Dinosaur Provincial Park

Alberta Parks

2007 Field Report

    Dr. Don BrinkmanHead Curator, Royal Tyrrell Museum of Palaeontology

    The Royal Tyrrell Museum's 2007 fieldwork season in Dinosaur Provincial Park began in July with a workshop. Nearly 30 researchers and students from several museums and universities working on park material met to share their results and visit field localities.

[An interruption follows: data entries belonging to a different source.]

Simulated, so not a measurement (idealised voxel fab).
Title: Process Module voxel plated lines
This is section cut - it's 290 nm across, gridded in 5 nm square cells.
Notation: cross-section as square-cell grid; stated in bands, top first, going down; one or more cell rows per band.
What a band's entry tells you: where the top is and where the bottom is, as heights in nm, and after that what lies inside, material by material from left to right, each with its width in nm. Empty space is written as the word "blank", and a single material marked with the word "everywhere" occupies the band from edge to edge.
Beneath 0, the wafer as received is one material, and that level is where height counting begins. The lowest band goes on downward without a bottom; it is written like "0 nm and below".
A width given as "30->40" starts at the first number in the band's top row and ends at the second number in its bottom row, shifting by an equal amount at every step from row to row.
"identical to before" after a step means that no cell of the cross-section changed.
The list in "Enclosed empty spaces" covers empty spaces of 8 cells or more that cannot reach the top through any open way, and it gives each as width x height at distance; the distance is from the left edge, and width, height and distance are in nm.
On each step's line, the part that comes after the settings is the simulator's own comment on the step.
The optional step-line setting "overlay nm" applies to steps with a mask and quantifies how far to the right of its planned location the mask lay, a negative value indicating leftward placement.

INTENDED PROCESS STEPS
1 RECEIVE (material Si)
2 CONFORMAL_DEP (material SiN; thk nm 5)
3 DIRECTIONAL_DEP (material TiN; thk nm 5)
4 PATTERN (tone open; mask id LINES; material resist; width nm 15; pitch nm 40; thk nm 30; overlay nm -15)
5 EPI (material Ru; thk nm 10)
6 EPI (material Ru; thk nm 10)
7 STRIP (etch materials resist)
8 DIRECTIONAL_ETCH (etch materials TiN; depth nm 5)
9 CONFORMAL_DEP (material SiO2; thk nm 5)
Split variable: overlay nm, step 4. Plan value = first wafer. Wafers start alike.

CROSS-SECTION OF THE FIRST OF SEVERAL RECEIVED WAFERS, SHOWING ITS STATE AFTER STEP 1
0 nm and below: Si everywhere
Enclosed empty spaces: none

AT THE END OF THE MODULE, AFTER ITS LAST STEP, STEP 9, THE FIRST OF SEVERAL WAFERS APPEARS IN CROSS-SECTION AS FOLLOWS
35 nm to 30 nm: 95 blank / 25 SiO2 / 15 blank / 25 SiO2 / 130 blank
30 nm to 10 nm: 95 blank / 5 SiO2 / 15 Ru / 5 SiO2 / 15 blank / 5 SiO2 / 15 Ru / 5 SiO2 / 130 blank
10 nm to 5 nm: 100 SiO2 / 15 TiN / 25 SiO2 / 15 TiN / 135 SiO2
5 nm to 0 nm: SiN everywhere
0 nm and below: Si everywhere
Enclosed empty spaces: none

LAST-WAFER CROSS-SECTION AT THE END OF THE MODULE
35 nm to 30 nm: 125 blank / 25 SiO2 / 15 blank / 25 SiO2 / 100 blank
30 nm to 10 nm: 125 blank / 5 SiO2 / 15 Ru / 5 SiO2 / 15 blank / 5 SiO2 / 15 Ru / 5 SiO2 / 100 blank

    Dr. David Eberth, Curator of Sedimentology undertook a bone-bed (a mass grave of many individuals, often of the same species) excavation. This site proved to be the first hadrosaur (duck-billed dinosaur) bone-bed documented in the park. His information suggests that like ceratopsians (horned dinosaurs), hadrosaurs had occasional periods when they lived in groups. Dr. Eberth plans to continue with his research of bone-beds in 2008.

    Dr. Don Brinkman continued surveying in the park for three weeks in July. His focus was vertebrate microfossil sites and turtle specimens. Good examples of both were located, allowing for further field and lab studies.

    Dr. Don Henderson, dinosaur palaeontologist at the museum, spent July and part of August in the park. A result of his work was the collection of a partial skull of Parasaurolophus, a hadrosaur with an elaborate hollow cranial crest protruding from the back of its skull. This rare specimen is only the second skull of this type of hadrosaur collected from the park.

    Palaeontological surveys of Dinosaur Park will continue this summer, and with the high rate of erosion and the rich fossil record, we anticipate further exceptional discoveries in 2008.